Skills essential if SA is to survive 'digital tsunami'
Skills essential if SA is to survive 'digital tsunami'
Businesses have no choice but to accept 'the digital tsunami' and position themselves to leverage the potential of 5G, AI, robotics and machine learning. However, success will depend on skills availability, collaboration between government and academic institutions and the availability of funding to support innovation.
It was not coincidental that the first presentation at the annual Southern Africa Telecommunication Networks and Applications Conference (SATNAC) 2018 this week in Hermanus, Western Cape, focused on education and skills development.
John Lewis, SDN Engineer and SATNAC Technical Chair, Openserve, (himself a 'product' of the Telkom Centres of Excellence (COE) programme), said there are 15 research centres across the country and more engineers and skilled ICT practitioners are needed to strengthen local telecommunications.
The theme of this year's event is the data tsunami – enabled through software defined transformation, and centered on 5G, cloud, AI, data analytics and machine learning.
Among several statistics pointed out at the event are that globally 2.5 quintillion bytes of data is generated per day, data is expected to grow to 44 zetabytes by 2020, 156 million emails are sent every minute and 80% of organisations today adopt cloud-first strategies.
But if it is to be a part of the 4th industrial revolution and leverage this 'tsunami', South Africa needs more skills.
Interestingly, the discussion took place at almost as news broke of South Africa slipping into an economic recession. Media reports quote statistics which showed that the country's GDP fell by 0.7% in Q2 2018.
Tradeeconomics.com states that the country's unemployment rate increased to 27.2% in Q2 2018, up from 26.7% in the previous period.
Organisers acknowledged the concern over whether or not widespread adoption of AI will result in job-loss.
Jaco Dippenaar, Data and Artificial Intelligence Lead, Microsoft Azure, said it would be the case in in certain instances - but the technology is expected to create jobs such as virtual space designers, biohackers and IOT data analysts.
Society re-imagined
Professor Adam Habib, Vice Chancellor and Principal, University of the Witwatersrand, said that businesses actually have no choice but to integrate technology within the workplace in order to enhance operations and boost productivity. But there is a responsibility to re-imagine society and deal with South Africa's core challenge of poverty and inequality, he warned.
According to Habib today South Africa produces approximately 1800 PHDs per year. "For a country our size, we should produce approximately 6 000... we are in a serious crisis."

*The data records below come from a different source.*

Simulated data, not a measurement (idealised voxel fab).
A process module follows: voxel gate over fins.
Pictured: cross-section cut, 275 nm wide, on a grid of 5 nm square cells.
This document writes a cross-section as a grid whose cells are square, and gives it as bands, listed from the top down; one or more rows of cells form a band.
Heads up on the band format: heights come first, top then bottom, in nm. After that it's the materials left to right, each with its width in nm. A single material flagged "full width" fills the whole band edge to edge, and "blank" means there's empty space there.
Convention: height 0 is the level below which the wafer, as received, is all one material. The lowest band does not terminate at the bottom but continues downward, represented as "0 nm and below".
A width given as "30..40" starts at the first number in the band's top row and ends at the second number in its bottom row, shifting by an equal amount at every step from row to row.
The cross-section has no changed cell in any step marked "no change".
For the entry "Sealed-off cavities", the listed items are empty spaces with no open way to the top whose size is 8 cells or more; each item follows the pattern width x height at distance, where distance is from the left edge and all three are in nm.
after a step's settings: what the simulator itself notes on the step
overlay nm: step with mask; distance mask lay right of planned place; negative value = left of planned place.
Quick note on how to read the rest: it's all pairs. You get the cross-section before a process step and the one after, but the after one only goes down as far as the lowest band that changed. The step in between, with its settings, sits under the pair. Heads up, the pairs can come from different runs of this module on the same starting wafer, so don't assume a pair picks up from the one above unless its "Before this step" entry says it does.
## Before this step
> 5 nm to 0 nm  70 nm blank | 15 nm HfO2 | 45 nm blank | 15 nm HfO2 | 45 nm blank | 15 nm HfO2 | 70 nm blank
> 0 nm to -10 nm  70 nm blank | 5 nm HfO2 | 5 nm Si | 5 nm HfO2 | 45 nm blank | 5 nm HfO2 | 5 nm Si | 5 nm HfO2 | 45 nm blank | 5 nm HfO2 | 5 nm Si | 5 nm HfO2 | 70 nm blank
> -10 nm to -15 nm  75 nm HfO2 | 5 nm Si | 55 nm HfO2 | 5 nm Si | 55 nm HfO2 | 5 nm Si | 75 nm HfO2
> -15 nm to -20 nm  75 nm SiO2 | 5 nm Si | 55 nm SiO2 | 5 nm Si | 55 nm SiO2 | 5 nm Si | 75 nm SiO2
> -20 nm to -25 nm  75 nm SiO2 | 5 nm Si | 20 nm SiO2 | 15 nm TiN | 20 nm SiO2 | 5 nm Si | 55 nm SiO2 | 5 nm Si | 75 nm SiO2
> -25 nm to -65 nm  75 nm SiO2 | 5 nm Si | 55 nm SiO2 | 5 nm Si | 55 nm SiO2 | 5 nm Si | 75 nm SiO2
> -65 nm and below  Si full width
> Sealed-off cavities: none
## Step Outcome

"The jobs that exist today, many of them will not exist tomorrow ... if we do not get at the front end of this tech revolution, not only are we going to irreparably damage this company, we will irreparably damage this country and this continent. SA has its own challenges, at the core of our society, our core challenge is poverty and inequality. We don't have the skills at multiple levels of society."
Habib said that there needs to be more emphasis on ICT literacy (especially coding) at school level and for the continent to develop, innovate and progress, it requires collaboration and partnerships – between academic institutions, businesses and government – those that 'feed the system'.
'Suck in talent'
Habib said Africa needs to learn from the US model and "suck in talent" and then reproduce it and export to reinvest the value.
Rapelang Rabana, Chief Digital Officer at BCX, focused on shared value of innovation and the digital economy, and what it means to be 'a digital master'.
"The world of tomorrow requires you to create value across all your stakeholders... the digital mastery statement is to solve grand socio-economic problems using innovation to win with others and make a profit. The capacity for innovation isn't linked to study, but rather with life experience, a state of awareness and the ability to notice and learn from what you see."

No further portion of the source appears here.